As for drawing two cards, I think it’s easy to see this card and get hung up on chasing that dream. I do think this text makes Fblthp a reasonable inclusion in some less tribal Collected Company decks in Modern, and a very easy addition to any Prime Speaker Vannifar decks, but I suspect Fblthp will be drawing one card a large majority of the time unless War of the Spark contains some other card that makes this happen more. That said, I’m definitely satisfied with just getting one card with my two-mana 1/1.

So, cards like this have some pedigree, but where should you use this and what should you expect from it?

The first thing that jumps to mind is Mox Amber. We knew Mox Amber was going to get a big boost in this set because of all the extra planeswalkers, especially at three mana (and maybe we’ll even get a cheaper one?), but Mox Amber is only really great if you can enable it with one- or two-mana legendary creatures, unless you’re doing something weird with it like the Sai, Master Thopterist / Paradoxical Outcome deck.

Not only is Fblthp a two-mana legendary creature to enable Mox Amber, it’s a two-mana legendary creature that your opponent really doesn’t want to have to put effort into removing and that will be reasonable to cast in almost any blue deck that needs a legendary creature. This is approximately the best card that could realistically see print for enabling Mox Amber, short of a legendary Trinket Mage.

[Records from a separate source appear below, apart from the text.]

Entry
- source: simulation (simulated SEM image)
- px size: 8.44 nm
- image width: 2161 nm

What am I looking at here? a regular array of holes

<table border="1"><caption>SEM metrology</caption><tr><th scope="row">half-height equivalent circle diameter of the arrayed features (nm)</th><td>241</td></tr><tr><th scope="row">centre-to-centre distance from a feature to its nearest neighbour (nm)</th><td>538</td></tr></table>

As somehow who’s willing to go very far out of my way to play Mox Opal in Modern, I’m definitely going to try to find ways to use Mox Amber in Standard. In fact, I’ve been trying to find ways to use Mox Amber and Mox Opal together. My most recent attempt came up a little short, and this might be exactly what I was looking for. This is a rough draft, just slotting Fblthp into a list I was literally just brewing up yesterday, but consider something like this:


It’s not easy to enable both Mox Opal and Mox Amber at the same time – they both require a lot of commitment to opposing synergies. However, Mox Amber does help enable Mox Opal, and both cards are extremely powerful, so I’m very interested in finding a way to do it. Smuggler’s Copter feels like a pretty big breakthrough in making it all work, since it’s an artifact that plays well with arbitrary cheap legendary creatures that I want to have on the battlefield, and Thraben Inspector is another key piece of that puzzle.

Teferi, Time Raveler is amazing and it’s near the top of my list of best cards in the set. It shines here, as this deck is largely about casting planeswalkers on Turn 2 and protecting them, and Fblthp is a great friend of Teferi, Time Raveler in any format. It’s always great to cast a good blocker the turn before casting a planeswalker, but if your opponent isn’t running the kind of deck that casts early creatures, Flbthp also gives you a target to get value by using Teferi’s -3 on your own creature, drawing a card from Teferi and another when you replay Fblthp.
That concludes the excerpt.